Here the issue of whether
Shylock was part of Venice or an outsider becomes important. If Venice could operate without him then Shylock, even if he was unpleasant and disliked, was part of the society no different from, if not the heart, perhaps the
large intestine within the political body. As a part of Venice, all promises to
him were sacred and must be followed even to the point of death. If Shylock was a
foreign parasite then all promises were null and void and he could be lied to much
in the same way that, except for radical Kantians, we accept that it is ok to
lie to Nazis. Nazis are outside the web of moral responsibility so there never
was an obligation to be truthful with them in the first place. By pursuing his
pound of flesh, Shylock reminded Venice of why they might consider him an
outsider in the first place. Thus, Shylock's argument, though correct, created a catch-22 and was invalidated by his very act of making it.
Shylock is important to our
political discourse because all claims of absolute justice amount to a demand
for a pound of flesh. The danger of demanding a pound of flesh is that, even
when you are right, you are placing yourself on trial with your enemies, those
who already possess a narrative to justify killing you, as the judges. To
pursue such justice, therefore, requires a mind-blindness to not see that your
enemies honestly believe that they are right to kill you and are not simply
haters whose prejudices can be overcome by your carefully selected
facts.
Wednesday, November 20, 2019
The Curriculum: Education’s MacGuffin
In literature, a MacGuffin is an object or goal that motivates the characters, setting the plot in motion. For example, the plot of New Hope centers around the Death Star plans stored in R2-D2. Without the Death Star plans, Luke, Han, Chewbacca, and Obi-Wan do not team up to rescue Princess Leia. The fundamental weakness of MacGuffins is that, almost by definition, they are narrative ploys. We do not actually care whether the Rebels get the plans and save the galaxy just as long as our beloved heroes get into cool space battles and use the Force.
This does not mean that MacGuffins are bad; they are unavoidable. It is not even necessary that a character never abandon their MacGuffin. As a character changes, it can only be expected that their goals change along the way. The boy who spends the entire story trying to win a girl may decide that he does not want her after all as in the case of Stardust.

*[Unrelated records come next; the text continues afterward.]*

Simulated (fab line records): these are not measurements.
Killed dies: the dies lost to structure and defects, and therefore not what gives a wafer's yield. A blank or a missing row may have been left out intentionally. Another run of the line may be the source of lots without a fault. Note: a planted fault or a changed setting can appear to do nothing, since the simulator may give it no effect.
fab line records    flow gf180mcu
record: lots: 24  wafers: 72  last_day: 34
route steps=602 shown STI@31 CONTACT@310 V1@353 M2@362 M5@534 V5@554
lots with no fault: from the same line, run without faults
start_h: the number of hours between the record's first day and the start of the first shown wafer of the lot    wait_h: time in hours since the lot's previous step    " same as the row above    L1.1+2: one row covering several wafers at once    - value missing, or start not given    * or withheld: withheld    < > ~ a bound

The trick is to find the right balance in which the MacGuffin does not become too important that we lose sight of the fact that it is the characters that are more important. This is the problem with just about any story where the hero has to save the world. The point of James Bond is not that he saves the world but that he should find himself in extreme situations involving some combination of sex and peril and make pithy comments. This was Sean Connery’s insight into the character and every subsequent portrayal of Bond has succeeded or failed depending on how well the actors understood this. On the other hand, a MacGuffin needs to be taken seriously as something more than a plot device. It is this latter problem that presents the greater challenge.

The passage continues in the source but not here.